By Devin Dwyer
By the time Mohammad Abdollahi figured out he had been living in the United States illegally for more than a decade, he also knew that his personal safety would depend on being able to stay in the country he calls home.
Abdollahi, a 24 year-old Iranian who was raised in Ann Arbor, Michigan, came to the U.S. as a child when his parents immigrated to study at a state university. He says he learned of his undocumented status in high school, which is also when he first began identifying as a gay man.
"It wasn't until I was 17, 18 that I began connecting the dots," he said of his situation. "I grew up in a very Muslim family. I didn't know what 'gay' meant. ... I didn't understand the gap."
Abdollahi is now facing that "gap" head on, with the looming prospect of deportation to Iran where homosexuality is a capital crime. He was detained by Immigration and Customs Enforcement authorities after a protest last month, and his removal proceedings are scheduled to commence in July.
"It's not something I can imagine," he said of the thought of returning to Iran. "It would be a very scary thing because I haven't hidden my sexuality in talking with friends or the media."
Abdollahi is one of thousands of illegal immigrants each year who seek asylum in the U.S. from physical threats abroad while simultaneously facing imminent deportation by immigration authorities.
Iran has a documented record of persecuting gays and lesbians, including by death, according to U.S. government officials and international human rights groups.
Still, Abdollahi's case for asylum is not cut and dry: As an undocumented U.S. resident for twenty years, he missed the one-year window of opportunity by law to proactively apply for protected status. He now faces the more difficult task of appealing defensively before an immigration judge.
More than 13,000 immigrants in situations such as Abdollahi's requested so-called "withholding removal" status in U.S. immigration courts last year, according to the Justice Department's Executive Office for Immigration Review. But only 14 percent of the requests were granted, reflecting a much more stringent standard than that applied to asylum applications filed by people not facing deportation.

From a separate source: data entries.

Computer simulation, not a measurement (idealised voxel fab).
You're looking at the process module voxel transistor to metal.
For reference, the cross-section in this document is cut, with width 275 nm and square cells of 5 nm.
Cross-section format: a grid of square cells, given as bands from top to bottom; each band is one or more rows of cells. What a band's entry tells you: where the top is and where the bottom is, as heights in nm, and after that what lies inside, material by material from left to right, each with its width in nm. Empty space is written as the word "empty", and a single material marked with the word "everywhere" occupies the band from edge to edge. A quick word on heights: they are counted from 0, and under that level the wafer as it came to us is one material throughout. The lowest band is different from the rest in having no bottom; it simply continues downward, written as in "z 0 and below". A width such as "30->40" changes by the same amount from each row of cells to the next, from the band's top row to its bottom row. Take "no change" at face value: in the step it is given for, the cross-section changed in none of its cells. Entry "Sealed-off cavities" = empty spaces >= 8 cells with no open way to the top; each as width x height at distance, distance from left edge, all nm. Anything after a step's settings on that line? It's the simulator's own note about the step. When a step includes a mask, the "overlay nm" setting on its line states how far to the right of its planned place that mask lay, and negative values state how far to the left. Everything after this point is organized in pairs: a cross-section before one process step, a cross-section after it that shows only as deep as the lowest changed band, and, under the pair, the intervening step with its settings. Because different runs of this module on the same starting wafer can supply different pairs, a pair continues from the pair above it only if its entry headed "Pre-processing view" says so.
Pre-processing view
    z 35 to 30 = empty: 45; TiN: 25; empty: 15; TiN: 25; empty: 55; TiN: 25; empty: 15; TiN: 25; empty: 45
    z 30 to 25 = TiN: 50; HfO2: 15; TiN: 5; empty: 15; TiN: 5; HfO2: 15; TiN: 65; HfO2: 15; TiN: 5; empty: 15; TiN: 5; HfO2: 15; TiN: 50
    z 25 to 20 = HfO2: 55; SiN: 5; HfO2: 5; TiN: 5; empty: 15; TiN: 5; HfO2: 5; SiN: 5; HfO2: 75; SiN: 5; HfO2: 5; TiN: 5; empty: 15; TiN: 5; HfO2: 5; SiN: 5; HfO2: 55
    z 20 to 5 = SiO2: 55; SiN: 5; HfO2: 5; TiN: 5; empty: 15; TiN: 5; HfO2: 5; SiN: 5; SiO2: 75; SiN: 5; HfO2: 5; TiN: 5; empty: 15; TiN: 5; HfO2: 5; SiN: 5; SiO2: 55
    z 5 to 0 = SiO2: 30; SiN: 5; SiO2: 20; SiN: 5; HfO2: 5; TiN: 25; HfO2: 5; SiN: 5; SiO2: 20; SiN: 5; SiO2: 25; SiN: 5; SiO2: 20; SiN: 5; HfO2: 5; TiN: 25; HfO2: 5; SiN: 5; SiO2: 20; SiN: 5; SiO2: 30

"He's looking at having to prove greater than 50 percent chance of persecution, a clear probability of persecution," said D.C.-based immigration attorney Kimberley Schaefer, who handles asylum cases.
The risk of physical harm must also be demonstrably linked with either his race, religion, nationality, membership in a social group or political opinion, according to U.S. Citizenship and Immigration Services guidelines.
Sexual orientation is loosely classified under "membership in a social group," according to immigration officials, and has been recognized by the courts as a protected category since 1994.
"In Iran, it's illegal to be gay," said Hossein Alizadeh of the International Gay and Lesbian Human Rights Commission, who received U.S. asylum as a gay Iranian in 2001.
"Even if you're not charged, however, you face the threat of honor killings by family members and vigilantes. The government does nothing to protect these individuals."
The U.S. Citizenship and Immigration Service, which processes asylum applications, received 198 petitions from Iranians last year of which 91 were granted. But it's unclear how many, if any, were based on an individual's sexual orientation because the agency does not track those statistics.
Rachel Tiven, executive director of Immigration Equality, which advocates for gay and lesbian asylum seekers, said the group handled more than 200 cases last year, including several from Iran.
"We see an artificially deflated number of cases from the Middle East because the opportunity for single, Arab men to get here after 9/11 is very low," she said. "But we do see them."
The extension of asylum to individuals such as Abdollahi has critics, however, who warn that the system is prone to fraud and abuse, employing too loose a standard to ensure protection of a worthy few. Two recent high-profile cases in Washington State and Pennsylvania exposed rings of asylum seekers appealing for and receiving asylum based on phony claims of persecution and sexual orientation.
Still, Abdollahi, who dreams of being a social worker in his Michigan community, says he's confident, with the help of his pro bono attorney, that a judge will look favorably on his case.
"The two vectors in his case, like most glbt asylum cases, is 'are you who you say you are, are you gay?' and the other piece is 'how bad is it in the country you left?'," said Tiven.
A judge will decide whether the accumulated record of human rights abuses in Iran and testimonies from Abdollahi and his friends about his sexuality are incompatible and sufficient reasons to allow him to stay.